Her finale will be the world première of American composer Scott Robbins’ Ritual Meditations. She will perform the piece using an iPad 3 and the app ForScore.
“Using an iPad 3 with Air Turn and the app ForScore for the performance of this contemporary piece allows me more freedom at the keyboard,” said Holzer. “It enables me to have hands-free page-turning; my hands can be in the keys for the entire piece. Tapping the Air Turn turns the page via bluetooth technology, synced with the iPad.”
There are other key performance benefits for both musicians and audiences: The lighting on the iPad allows musicians to see the score easily, while a slideshow is projected elsewhere onstage. Darkening the stage for the slideshow does not change the visibility of the music on the iPad.
Holzer came across the innovative piece she will use as her finale through her connections to and collaboration with the composer.
Composer Scott Robbins and Holzer were classmates in doctoral music studies at Florida State University in the early 1990s. She contacted him last winter wondering if he had any solo piano music for her to consider for a recital program, and he sent her the score for Ritual Meditations as a PDF. Several months later, Holzer heard a performance by Russian pianist Kirill Gerstein at the Gilmore Keyboard Festival in Kalamazoo, Mich. He used an iPad 3 to perform a contemporary piece, and she talked with him about the technology after his concert.
"That's when I resolved to learn how to use it myself,” said Holzer. “I informed Scott of the adventure, and he was intrigued.”
Holzer also will deliver a lecture to Lionel Hampton School of Music students on Friday, Oct. 19, titled, "Pianists as Entrepreneurs."

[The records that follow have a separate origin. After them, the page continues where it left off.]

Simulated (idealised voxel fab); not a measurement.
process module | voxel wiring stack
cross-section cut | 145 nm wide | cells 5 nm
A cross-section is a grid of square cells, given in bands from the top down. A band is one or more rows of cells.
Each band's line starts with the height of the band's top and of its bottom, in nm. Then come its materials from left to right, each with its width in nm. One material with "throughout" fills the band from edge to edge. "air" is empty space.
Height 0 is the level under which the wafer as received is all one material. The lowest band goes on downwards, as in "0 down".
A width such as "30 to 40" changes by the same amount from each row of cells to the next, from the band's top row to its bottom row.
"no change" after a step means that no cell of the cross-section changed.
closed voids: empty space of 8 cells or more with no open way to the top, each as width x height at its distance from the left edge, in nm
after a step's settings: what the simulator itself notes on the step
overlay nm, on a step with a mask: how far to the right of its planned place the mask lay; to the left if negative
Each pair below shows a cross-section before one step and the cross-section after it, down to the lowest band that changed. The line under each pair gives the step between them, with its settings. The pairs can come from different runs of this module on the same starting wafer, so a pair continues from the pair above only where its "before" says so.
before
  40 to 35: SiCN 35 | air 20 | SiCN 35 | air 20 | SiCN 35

Holzer is professor of music at the University of Arkansas at Little Rock. In June 2001, she was named College Teacher of the Year by the Arkansas State Music Teachers Association.
A Chicago native, she is an active soloist and chamber musician who has appeared in concert at the John F. Kennedy Center for the Performing Arts, the New Orleans Center for Creative Arts, New York Public Radio Station WNYC-FM, Noon Time Concerts at St. Patrick's Cathedral in San Francisco, and as concerto soloist with several orchestras.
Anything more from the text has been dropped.